From across the pond

Posted Wednesday, November 21, 2012 in Sustainable Maine

From across the pond

by Paul Kando

BUDAPEST, Hungary — I am on the lookout for practical ideas, especially when traveling. Here are two worth sharing: First, Hungarian laws now prohibit the sale of a house without an energy-audit report that describes current conditions. Other countries in the region have similar rules. A seller is not required to fix any deficiencies, only to advise the buyer of the actual energy performance of the house. Since I hear many comments by Maine homeowners about how, now that oil costs more year after year, they didn’t know what they were getting into, I consider this an excellent idea.

Second, I am impressed by the way Hungarians (and other Europeans) now insulate existing houses, regardless of age or style, from the outside. The method is so simple that many homeowners do the job themselves. Alternatively, a two-person crew gets the job done on the typical single-family house in two to three working days, without in any way disrupting or inconveniencing life within. The method has been developed for masonry buildings, the most popular, highly airtight construction in Hungary, but I have seen it applied to wood-framed houses as well. I will focus here on polystyrene panels applied to exterior walls, although other materials are also being used.

The handy size of the foam panels makes the job easy: 500 mm by 1,000 mm (approximately 3 feet by 1.5 feet). The thickness varies, usually between 100 mm and 150 mm (roughly 4 inches to 6 inches). Panels of this size are child’s play to handle — especially compared to our unwieldy standard sizes of 4 by 8 feet or 2 by 8 feet. The R value is between 5 and 6 per inch thickness; R-20 for a 100-mm-thick panel and R-30 for the 150-mm-panel. I am especially impressed by the Austrian-made graphite-impregnated polystyrene panels, pictured, which have an improved R value.

Installation is fast and easy: mortar-like, “high-grab” glue is applied to the back of each panel, which is then pressed into place on the wall in a brick pattern. Odd sizes are easily cut with a hand saw, using a straight edge as a guide. At corners the panels are run flush to the edge, then overlapped by panels on the adjacent wall, as shown. At windows and doors, strips of the same foam of appropriate thickness are installed in such as way as to insulate as much of the window frame as practicable. This minimizes thermal bridging through the framing. The result is a seamless insulating layer covering the surface of the house.  

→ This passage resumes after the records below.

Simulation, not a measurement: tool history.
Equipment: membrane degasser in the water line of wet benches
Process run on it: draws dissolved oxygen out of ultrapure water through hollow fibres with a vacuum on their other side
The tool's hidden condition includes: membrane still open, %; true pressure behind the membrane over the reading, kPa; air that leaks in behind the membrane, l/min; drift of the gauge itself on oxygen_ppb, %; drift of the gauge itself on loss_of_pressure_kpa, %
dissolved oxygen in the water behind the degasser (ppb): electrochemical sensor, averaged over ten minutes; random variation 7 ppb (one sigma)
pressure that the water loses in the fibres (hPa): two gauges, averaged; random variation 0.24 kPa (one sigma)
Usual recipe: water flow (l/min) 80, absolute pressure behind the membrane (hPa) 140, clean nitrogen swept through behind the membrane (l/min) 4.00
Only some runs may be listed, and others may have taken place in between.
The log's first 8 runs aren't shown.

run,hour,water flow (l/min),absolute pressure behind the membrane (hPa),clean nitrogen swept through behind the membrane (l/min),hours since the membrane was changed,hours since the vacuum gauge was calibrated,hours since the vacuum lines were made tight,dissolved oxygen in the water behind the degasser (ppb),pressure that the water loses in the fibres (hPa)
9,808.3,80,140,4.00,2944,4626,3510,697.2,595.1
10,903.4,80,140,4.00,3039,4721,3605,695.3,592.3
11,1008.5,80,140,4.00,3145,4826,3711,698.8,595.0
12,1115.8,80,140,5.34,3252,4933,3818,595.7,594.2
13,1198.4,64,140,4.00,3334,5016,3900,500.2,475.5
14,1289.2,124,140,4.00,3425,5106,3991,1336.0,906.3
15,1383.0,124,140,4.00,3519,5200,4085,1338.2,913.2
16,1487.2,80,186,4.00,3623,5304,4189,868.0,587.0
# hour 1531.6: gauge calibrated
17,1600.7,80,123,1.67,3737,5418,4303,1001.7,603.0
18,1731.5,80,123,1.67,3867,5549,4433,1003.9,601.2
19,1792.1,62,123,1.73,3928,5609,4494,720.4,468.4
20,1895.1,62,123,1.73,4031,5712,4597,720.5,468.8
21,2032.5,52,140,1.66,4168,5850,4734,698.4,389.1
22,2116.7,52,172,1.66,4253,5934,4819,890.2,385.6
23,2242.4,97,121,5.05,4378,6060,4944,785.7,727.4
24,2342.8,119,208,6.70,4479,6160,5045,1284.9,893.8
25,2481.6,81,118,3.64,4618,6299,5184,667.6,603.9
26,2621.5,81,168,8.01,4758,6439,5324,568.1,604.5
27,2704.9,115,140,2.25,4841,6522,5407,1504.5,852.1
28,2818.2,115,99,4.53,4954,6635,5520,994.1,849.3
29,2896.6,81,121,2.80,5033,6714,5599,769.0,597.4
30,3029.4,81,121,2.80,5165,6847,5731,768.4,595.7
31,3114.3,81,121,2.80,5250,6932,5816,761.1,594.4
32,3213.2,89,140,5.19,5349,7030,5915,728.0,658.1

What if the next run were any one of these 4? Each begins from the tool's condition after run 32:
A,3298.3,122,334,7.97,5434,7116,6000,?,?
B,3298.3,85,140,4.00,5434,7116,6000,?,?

Once all the foam has been installed, a skim coat of the adhesive mortar is spread onto the whole surface. While this is still soft, a coarse-mesh (5 by 5 to 10 by 10 mm) fiberglass fabric is pressed into this mortar layer. This helps hold the finish layer of stucco which, once painted, completes the job. The time it takes to recover the initial investment typically ranges from 2.5 to 4.5 years. Locals reckon that each centimeter of foam thickness translates to a 2 to 3 percent reduction in a home’s heating bill — 30 to 45 percent for a 150-mm installation.

Professionals can wrap a house in a couple of days, leaving only the paint job to be done. But a homeowner couple can also do it — one wall at a time on consecutive Saturdays, if time is in short supply. On a single-story house people work from ladders. On two-story walls the most time-consuming part of the job turns out to be erecting and later dismantling the scaffolding.

Could this system be adapted to existing Maine houses? Definitely. Clapboards or shingles would be removed and the foam panels glued to the outside wall sheathing. Care must be taken that the insulating layer is sufficient to prevent the inner surface of the sheathing from ever reaching the dew point: 4 inches of polystyrene minimum thickness here in Maine. This is important to prevent condensation of any stray moisture inside the wall cavity. With some extra work, clapboards may be added to the finished exterior, using furring strips; this adds to the cost significantly.

Otherwise what is wrong with stucco? Not the traditional look, of course. Europeans are at an advantage: There houses come in all styles, sizes and ages. There are walls built by the Romans still in use in Hungary; gothic structures may be nestled next to art deco, baroque, rococo or ultramodern. Except for the rare historic structure, practicality wins out over nostalgia, as ancient buildings repeatedly get a new lease on life ... through war after war, century after century of use. Call me a heretic, but for my money, nine  out of 10 existing Maine houses wouldn’t suffer any loss of “quaint New England appeal” were they clad in brightly painted, durable stucco instead of peeling clapboards — and let’s not even mention fake clapboards like vinyl and aluminum.

Interior storm windows described on the MidcoastGreenCollaborative.org web site will go well with this exterior insulation system, doubling the R value of double glass and tripling that of single-glass windows — shaving maybe another 8 to 10 percent off the heating bill.